Fish have been raised as food in pools and ponds for thousands of years. Brightly colored or tame specimens of fish in these pools have sometimes been valued as pets rather than food. Many cultures, ancient and modern, have kept fish for both functional and decorative purposes.

Ancient Sumerians kept wild-caught fish in ponds, before preparing them for meals. Depictions of the sacred fish of Oxyrhynchus kept in captivity in rectangular temple pools have been found in ancient Egyptian art.

Similarly, Asia has experienced a long history of stocking rice paddies with freshwater fish suitable for eating, including various types of catfish and cyprinid. Selective breeding of carp into today's popular and completely domesticated koi and fancy goldfish began over 2,000 years ago in Japan and China, respectively. The Chinese brought goldfish indoors during the Song dynasty to enjoy them in large ceramic vessels.

In medieval Europe, carp pools were a standard feature of estates and monasteries, providing an alternative to meat on feast days when meat could not be eaten for religious reasons.

Marine fish have been similarly valued for centuries. Wealthy Romans kept lampreys and other fish in salt water pools. Tertullian reports that Asinius Celer paid 8000 sesterces for a particularly fine mullet. Cicero reports that the advocate Quintus Hortensius wept when a favored specimen died. Rather cynically, he referred to these ancient fishkeepers as the Piscinarii, the "fish-pond owners" or "fish breeders", for example when saying that "the rich (I mean your friends the fish-breeders) did not disguise their jealousy of me".

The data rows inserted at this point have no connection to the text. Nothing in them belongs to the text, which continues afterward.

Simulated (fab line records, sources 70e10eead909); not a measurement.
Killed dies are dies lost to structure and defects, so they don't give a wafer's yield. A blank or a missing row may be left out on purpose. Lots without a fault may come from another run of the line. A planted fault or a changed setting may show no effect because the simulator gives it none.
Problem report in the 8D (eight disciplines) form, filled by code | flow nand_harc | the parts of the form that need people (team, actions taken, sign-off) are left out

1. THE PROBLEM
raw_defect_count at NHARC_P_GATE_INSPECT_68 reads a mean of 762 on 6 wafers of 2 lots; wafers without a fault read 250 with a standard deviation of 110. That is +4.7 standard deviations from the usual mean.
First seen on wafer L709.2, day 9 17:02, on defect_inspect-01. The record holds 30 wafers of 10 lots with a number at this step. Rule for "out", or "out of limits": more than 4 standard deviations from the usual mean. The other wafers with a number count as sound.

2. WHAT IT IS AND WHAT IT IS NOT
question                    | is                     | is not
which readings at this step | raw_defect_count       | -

The first person to breed a tropical fish in Europe was Pierre Carbonnier, who founded one of the oldest public aquaria in Paris in 1850, and bred the first imported Macropods (Paradise fish) in 1869, and later more species. A pioneer of tropical fish breeding, Carbonnier was awarded the Gold Medal of the Imperial French Acclimatization Society in 1875 for research and breeding of exotic freshwater aquarium fish, and for his success in introducing exotic fish species to France.